FC: Policy engagement with “the South” is officially promoted by “the North” through “triangular cooperation,” which is a form of South-South cooperation supported by a Northern partner. Additionally, if we see regional integration as a form of enhanced cooperation, then I think there is a tendency to promote “Northern” models of regional cooperation, such as the European Union, in the “global South.” This can be seen clearly with Mercosur in South America, CARICOM in the Caribbean, ECOWAS in West Africa, and at an earlier stage with the African Union itself.
It could be argued that at least some policy makers see the promotion of this type of South-South cooperation as an opportunity to foster South-South migration, thereby preventing “Southerners” from “moving North”; but I would not say it is its main driver. It is usually the case that, if socioeconomic opportunities are available locally, most people will prefer to either stay where they are, or move within the same region if need be, rather than move far away to a different continent, where migration will be more costly and adaptation may be less straightforward.

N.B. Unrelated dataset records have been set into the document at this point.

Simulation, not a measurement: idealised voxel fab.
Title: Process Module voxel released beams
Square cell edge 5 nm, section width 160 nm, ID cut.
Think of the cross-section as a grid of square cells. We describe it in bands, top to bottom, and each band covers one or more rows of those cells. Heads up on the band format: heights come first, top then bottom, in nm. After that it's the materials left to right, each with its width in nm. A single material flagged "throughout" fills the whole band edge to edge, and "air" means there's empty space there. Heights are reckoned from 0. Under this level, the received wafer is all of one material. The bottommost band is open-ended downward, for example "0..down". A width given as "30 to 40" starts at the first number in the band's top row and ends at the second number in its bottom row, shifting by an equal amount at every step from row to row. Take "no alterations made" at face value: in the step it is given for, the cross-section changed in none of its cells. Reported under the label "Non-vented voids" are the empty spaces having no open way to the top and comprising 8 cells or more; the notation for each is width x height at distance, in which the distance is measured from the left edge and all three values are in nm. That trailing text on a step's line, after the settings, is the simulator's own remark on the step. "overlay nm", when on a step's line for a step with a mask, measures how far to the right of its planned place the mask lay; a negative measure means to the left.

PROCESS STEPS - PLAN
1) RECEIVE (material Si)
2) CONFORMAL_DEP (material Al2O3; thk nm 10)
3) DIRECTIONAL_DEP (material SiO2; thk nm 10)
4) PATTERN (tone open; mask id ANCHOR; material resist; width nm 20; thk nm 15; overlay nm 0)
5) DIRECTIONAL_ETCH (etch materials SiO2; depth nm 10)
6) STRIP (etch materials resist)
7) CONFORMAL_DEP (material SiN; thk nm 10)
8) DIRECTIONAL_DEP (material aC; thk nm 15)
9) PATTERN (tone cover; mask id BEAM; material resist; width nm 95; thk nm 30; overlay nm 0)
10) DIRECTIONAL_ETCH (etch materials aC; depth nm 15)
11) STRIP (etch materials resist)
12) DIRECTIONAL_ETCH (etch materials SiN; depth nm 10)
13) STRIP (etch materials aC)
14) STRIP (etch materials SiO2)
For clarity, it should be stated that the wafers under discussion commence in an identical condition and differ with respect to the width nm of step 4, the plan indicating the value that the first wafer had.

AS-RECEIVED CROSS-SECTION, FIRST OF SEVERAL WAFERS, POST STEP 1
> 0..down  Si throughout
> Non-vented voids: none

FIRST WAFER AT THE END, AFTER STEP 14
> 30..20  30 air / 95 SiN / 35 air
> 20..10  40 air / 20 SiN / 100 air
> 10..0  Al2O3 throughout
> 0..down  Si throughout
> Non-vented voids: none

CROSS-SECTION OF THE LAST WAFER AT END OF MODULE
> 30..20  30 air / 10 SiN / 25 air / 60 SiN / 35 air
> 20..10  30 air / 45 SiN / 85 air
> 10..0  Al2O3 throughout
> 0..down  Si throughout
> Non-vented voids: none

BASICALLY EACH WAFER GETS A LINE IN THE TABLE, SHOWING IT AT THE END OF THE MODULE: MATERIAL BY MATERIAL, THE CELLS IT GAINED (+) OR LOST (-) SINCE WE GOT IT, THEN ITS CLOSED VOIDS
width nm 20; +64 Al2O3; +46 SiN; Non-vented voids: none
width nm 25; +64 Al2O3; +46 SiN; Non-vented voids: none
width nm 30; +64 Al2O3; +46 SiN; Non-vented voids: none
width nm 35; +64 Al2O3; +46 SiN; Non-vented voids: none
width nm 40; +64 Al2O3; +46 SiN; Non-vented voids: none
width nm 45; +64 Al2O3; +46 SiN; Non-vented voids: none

Overall, a recent trend can be identified, in both academia and practice, whereby the “global South” has been developing its own understanding (or rather, multiple understandings) and critical analysis of migration,15 rather than having South-South migration concepts and models imposed from the “global North.” In the current decade Brazil, as an emerging economy, has funded a South-South Cooperation Project for the Protection of Rights of Migrant Workers in Latin America and the Caribbean Region, implemented by ILO and involving Argentina, Brazil, Costa Rica, Chile, Mexico, and Trinidad and Tobago. The project had the objective of promoting the exchange of information on current labor migration trends in the region, collection and analysis of migration statistics, gaps and challenges concerning working conditions, and existing good practices concerning labor migration and protection of migrant workers’ rights.
Nevertheless, given the close historical (as well as economic, political, and cultural) links between some Southern countries and countries in the North, it may well prove ultimately impossible to avoid co-optation completely.
EFQ: How can responses to migration within, across, and between the countries of the “global South” more meaningfully respond to the needs and rights of different people, including migrants and their families?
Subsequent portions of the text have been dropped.